Stillness

I’ve always wondered what it would be like to embody stillness. To be still. To sit still. To not be constantly moving.

I’m not just talking about physically moving, although it seems to me that I prefer to be in motion. I am talking about my mind, the constant chatter that occupies my brain. You know, the worry, the lists, the negatives, the endless self-talk that rarely stops. The thoughts that both keep you up at night and keep you frozen and unable to move forward in your life.

I never thought it was truly possible to quiet my mind. The closest I have come to stillness – during 39 years of living – always happens while I am practicing yoga. I’ve talked about this before, the idea that the road to yoga bliss is actually hard. But I usually arrive at some semblance of calm. My body moves through poses, and somewhere along the way my brain turns off for just a bit and calmness, an evenness, enters into my being.

This all sounds pretty mystical, but I crave my post-yoga calmness. Sometimes I am  even joyful. At any rate, eating nachos after yoga equals happiness, and it is not just the cheese that is leading me to good vibes.

This past week, I’ve added in a few daily exercises to my life. I’d like to say this was my idea, but instead it is connected to a work project. Still, I can’t help but share here. Because I actually am learning about stillness, what it is like to not have my brain constantly working.

I’ve been practicing yoga everyday, not for some glorious, difficult long hour, but for maybe 15 minutes. I’m not in post-yoga class bliss afterwards, but I feel stronger, and look forward to that feeling every day. I feel more stretched out, like a tree with the roots going down and the green leaves reaching up.

Secondly, I have been saying a mantra. I never knew how I would enter in to the world of meditation, or if I even could. But here I am, slipping in through the back door. I say this line during all those down times during the day, when I am not actively engaged in conversation or work or reading. It is amazing how my other thoughts, those annoying negative ones, slip and slide around the mantra, getting in there, trying to displace the mantra. But it’s there, charging my brain and body with positive energy.

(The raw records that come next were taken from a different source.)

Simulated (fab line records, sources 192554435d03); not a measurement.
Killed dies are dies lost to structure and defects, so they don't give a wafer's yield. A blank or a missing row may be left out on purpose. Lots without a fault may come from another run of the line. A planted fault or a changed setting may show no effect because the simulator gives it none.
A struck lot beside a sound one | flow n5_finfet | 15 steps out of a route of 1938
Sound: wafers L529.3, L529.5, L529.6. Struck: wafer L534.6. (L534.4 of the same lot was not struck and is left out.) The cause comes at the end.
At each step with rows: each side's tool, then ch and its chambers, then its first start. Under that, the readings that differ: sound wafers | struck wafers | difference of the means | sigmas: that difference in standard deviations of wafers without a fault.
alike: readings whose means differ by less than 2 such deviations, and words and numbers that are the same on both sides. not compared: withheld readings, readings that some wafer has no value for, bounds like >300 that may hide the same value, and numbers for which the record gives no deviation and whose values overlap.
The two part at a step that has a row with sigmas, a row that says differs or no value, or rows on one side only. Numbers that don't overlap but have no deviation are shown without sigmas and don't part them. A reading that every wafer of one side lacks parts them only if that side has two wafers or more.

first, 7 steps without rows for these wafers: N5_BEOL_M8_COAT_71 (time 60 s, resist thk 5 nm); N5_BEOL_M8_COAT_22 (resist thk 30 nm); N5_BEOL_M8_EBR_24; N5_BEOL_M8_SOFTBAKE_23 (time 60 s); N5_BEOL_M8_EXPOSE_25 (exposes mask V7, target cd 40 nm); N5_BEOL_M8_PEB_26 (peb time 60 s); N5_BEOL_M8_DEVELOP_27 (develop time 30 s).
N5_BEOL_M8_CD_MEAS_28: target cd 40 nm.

All this might seem elusive and hokey. But I finally realized, just this week, maybe on Friday or Saturday, what stillness means for me. I recalled a favorite quote, one I loved in my 20s: “To be still and still moving, that is everything.” ( I can’t remember who said this, but it was on a colorful greeting card I kept around for quite a while.) If I am still inside, I can move through my life in a new way, a more positive way. I can actually move forward at a faster rate while I hold onto that ballast of stillness inside of me.

I have to say it again: “To be still and still moving, that is everything.”